Yet as election season wears on, many politicians and reporters seem to have forgotten. From Wisconsin, where the former mayor of Madison claimed that candidates shouldn't be "beholden to big unions," to the Web, where debates over union endorsements seem to focus only on how much money labor will spend to support its chosen candidates.
Republicans whine about union money in politics. But that's not thier greatest concern, as Jaffe points out:
"The labor movement has always given money to candidates," Damon Silvers, policy director and general counsel at the AFL-CIO, told AlterNet. But when it comes down to winning elections, their greatest contribution is boots on the ground. "And not just any boots, but people who are plugged into their communities, who are trusted. They're the backbone of America's civic culture, the people who are the poll watchers, the people who volunteer at food banks, local leaders in unions, the shop stewards, the people who pound the pavement. They are the core of civil society in the United States."
...Most of those little victories -- those 4 percent raises and new contracts with health care benefits -- are won day by day, inch by inch, in grinding organizing campaigns and lengthy negotiations with management. They don't make headlines the way a multimillion-dollar ad buy does. As Perlman pointed out, unions are workers' organizations that do politics, not political organizations. But with only 11.8 percent of Americans represented by a union, the political action unions do has become the public face of labor.
As for the real extent of union financial contributions to candidates, Jaffe notes:
"CNN's Charles Riley calculates that for 2011-2012 the 100 biggest individual donors to super PACs make up only 3.7 percent of the contributors but supply more than 80 percent of the cash," Noah noted.
Even as the AFL-CIO launches its own super PAC, Worker's Voice, the difference is obvious. Eliza Newlin Carney at Roll Call reported that the AFL-CIO's PAC has raised some $5.4 million and will report $4.1 million cash on hand when it has to file first-quarter disclosure reports. Compare that to the $76.8 million raised by Karl Rove's Crossroads GPS--which got 87 percent of its cash from just 24 donations from ultra-rich donors who gave over $1 million apiece. American Crossroads, the super PAC arm of Crossroads GPS, has already spent $29 million since its founding in 2010.

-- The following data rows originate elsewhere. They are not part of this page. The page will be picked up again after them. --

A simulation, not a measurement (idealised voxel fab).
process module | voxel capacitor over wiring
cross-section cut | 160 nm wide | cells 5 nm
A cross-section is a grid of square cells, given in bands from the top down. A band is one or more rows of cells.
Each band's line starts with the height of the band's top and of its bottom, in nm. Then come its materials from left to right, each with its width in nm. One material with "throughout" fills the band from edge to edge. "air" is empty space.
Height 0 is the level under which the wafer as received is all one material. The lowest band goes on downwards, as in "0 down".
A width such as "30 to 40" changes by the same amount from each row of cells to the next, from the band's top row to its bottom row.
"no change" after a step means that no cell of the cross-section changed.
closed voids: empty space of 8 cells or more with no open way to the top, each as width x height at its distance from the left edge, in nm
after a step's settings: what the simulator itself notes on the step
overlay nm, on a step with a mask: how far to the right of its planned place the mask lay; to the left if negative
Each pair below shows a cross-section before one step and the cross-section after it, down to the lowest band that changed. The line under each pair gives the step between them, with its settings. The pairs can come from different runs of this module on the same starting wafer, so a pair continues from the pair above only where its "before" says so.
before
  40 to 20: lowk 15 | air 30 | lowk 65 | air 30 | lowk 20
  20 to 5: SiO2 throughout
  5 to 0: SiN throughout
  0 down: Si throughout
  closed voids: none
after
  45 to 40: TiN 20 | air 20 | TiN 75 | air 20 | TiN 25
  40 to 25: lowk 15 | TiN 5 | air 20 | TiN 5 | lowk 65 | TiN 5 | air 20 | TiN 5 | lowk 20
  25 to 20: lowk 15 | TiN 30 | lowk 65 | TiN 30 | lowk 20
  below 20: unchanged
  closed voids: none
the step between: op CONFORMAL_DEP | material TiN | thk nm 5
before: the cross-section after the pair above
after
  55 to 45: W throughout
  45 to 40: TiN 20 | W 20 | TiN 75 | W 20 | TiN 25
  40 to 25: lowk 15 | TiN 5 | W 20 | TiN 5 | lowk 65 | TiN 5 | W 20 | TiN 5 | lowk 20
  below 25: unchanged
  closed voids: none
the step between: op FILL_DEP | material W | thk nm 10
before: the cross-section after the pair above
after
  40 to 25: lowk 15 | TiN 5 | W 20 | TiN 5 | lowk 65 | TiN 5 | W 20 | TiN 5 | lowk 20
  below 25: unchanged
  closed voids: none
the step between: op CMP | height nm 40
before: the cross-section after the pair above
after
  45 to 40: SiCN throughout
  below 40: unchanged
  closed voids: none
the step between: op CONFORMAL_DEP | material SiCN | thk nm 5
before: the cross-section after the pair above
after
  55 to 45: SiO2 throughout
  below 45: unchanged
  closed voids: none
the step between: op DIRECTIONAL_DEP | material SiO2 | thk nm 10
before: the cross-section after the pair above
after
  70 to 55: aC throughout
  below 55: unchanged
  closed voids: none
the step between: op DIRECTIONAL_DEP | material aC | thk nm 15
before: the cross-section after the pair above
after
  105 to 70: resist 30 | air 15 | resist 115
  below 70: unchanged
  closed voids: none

...Even with the super PAC, organized labor's monetary contribution to the election is going to look small compared to big business. AFL-CIO political director Michael Podhorzer told Roll Call, "We were outspent 20-to-1 last time. We will probably be outspent 20-to-1 this time. But we are going to out-organize them by more than 20-to-1."
...The labor movement is built upon grassroots organizing. Organizing workers takes conversations, face-to-face, personal connections, and solidarity. That's why the most important contribution from labor even in today's big-money era is going to be, as Perlman said, "actually talking to people, explaining the issues in a real way, not in a 30-second ad way."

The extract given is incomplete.